It's also rather complicated to set-up on the server side (xauth, magic cookie, etc).

waypipe, on the other hand, was a breeze to use, even though it's very young. I tried with Firefox and 500Mbps of upload capacity, it worked fine as long as the window wasn't too large.




> It's also rather complicated to set-up on the server side (xauth, magic cookie, etc).

you mean "ssh -Y user@host..."?


No, that is the client side. I went back and looked at the documentation, I was wrong and conflated two ways of doing it:

- X forwarding over SSH: this only requires changing X11Forwarding in OpenSSH sshd's config

- Plain X over network, which is secured with `xhost`, insecure, and needs transfering the magic cookie or other authentication information

So, not nearly as complex to setup as I recalled, though it's much simpler to run a nested wayland compositor (which waypipe does) than a X11 server (which xpra does). The difference between X11 and Wayland remote access thins when xpra is involved.

https://stackoverflow.com/questions/37157097/how-does-x11-au...


that would be the client side


To me, it’s been a while since 1Mbps was “quite a bit of bandwidth”, even for WAN connections.
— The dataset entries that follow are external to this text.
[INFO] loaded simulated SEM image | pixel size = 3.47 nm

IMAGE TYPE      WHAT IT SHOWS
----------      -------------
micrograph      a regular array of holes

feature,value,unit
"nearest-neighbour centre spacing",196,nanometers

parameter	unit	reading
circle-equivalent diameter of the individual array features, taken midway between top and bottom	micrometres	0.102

Outside of major metros, in the US a lot of towns only offer up to 5Mbps down, and only then if you pay out the nose. Not sure if it matters for X forwarding, but upload caps are also ridiculously low even on otherwise reasonable connections.


Pretty much this. With 5 Mbps down on ADSL, you can expect 300 to 500 kbps up. It can be hard to remote connect home under those conditions.